Maria Karam, Carmen Branje, John-Patrick Udo, Frank Russo, and Deborah I. Fels

Journal of Usability Studies, Volume 5, Issue 4, August 2010, pp. 132 - 146

Article Contents


Results

We report on the results from the researcher-administered and the self-administered questionnaires, in addition to the advantages and disadvantages experienced with both methods. Results from the human-administered questionnaire were described in a previous paper (Branje et al., 2009). In this section, we review results from the self-administered version and then compare these results to those of the human-administered version. A Kolmogorov-Smirnov test for normality showed that the data departed significantly from normality, due to the difference in the number of participants and question responses between the two conditions. As a result, a non-parametric Mann-Whitney test was performed to examine whether there were significant differences between the two survey methods for the respective survey responses. Seven of the eighteen response questions, including four of the five questions concerning the detectability of the various aspects of the Emoti-Chair, were found to have a statistically significant difference (p < 0.05) between survey methods (see Table 2).

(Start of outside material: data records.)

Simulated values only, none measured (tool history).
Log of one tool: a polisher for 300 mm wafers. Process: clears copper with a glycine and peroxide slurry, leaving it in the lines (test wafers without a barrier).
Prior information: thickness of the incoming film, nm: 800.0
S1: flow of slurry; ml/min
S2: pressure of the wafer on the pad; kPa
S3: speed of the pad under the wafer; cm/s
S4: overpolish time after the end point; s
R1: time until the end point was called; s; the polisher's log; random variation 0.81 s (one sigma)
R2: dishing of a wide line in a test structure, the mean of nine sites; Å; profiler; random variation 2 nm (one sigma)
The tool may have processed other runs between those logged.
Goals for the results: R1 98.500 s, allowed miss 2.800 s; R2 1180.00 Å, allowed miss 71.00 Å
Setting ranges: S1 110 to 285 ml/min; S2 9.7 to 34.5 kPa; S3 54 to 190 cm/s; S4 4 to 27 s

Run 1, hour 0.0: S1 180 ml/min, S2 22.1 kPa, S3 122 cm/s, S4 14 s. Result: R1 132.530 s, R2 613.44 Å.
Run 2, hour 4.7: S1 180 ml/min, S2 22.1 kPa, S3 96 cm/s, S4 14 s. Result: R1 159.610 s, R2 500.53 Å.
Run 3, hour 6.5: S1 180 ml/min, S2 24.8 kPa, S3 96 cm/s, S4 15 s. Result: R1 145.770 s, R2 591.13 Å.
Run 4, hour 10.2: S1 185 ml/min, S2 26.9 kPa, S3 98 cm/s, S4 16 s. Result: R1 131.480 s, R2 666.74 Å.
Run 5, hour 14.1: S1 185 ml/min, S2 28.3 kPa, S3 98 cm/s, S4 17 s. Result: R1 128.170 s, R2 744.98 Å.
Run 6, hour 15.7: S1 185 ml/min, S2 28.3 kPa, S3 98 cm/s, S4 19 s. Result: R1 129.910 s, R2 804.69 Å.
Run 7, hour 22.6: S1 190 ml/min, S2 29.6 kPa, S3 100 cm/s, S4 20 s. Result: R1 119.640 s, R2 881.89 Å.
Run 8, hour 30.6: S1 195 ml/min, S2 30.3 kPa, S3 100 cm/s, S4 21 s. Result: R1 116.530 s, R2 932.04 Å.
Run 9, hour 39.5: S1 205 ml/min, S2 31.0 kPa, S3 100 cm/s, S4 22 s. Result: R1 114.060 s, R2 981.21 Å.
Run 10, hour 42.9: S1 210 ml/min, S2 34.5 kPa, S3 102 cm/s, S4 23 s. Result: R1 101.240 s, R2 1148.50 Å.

Researcher-Administered Questionnaire Results

Having a researcher present to administer questions to a participant is an effective way of reducing problems associated with the integrity of the results and for obtaining additional information through open-ended questions and interviews about the user experience with the system. Humans have an advantage over computers to make observations, alter their approach, or answer questions while the participant is engaged. However, it is also more challenging to approach people in a public setting without interfering with the natural flow of the user experience.

Several existing problems common to human-administered questionnaires were also present in this study, including the potential for participants to feel the need to respond positively because they were speaking with a person and may not have wanted to provide negative feedback. While human researchers can also obtain additional information through interviews and open-ended questions, we were more interested in leveraging the large turnover of visitors who could provide us with general feedback on the system. This approach provided us with a broad overview of the users’ perspective on the system within the public entertainment domain, towards further identifying problems and other issues with the universality of the design.

Self-Administered Questionnaire Results

Many aspects of the self-administered questionnaire made it preferable over the researcher-administered one. First, although initial programming work was required to develop the automated questionnaire, very little continued labor was required from the research team to administer the questionnaire. The questionnaire was remotely accessible and so data could be collected on a regular basis and any problems with the questionnaire could be identified and fixed early on in the pilot stage of the study. The self-administered questionnaire yielded a high number of participants, and even after anomalous entries were deleted, over 550 usable questionnaire entries were collected over a two-month period.

As we expected, a major problem with the self-administered questionnaire was associated with the public nature of the display. Researchers observed participants pressing question keys in rapid succession and observed others walking away from incomplete questionnaires.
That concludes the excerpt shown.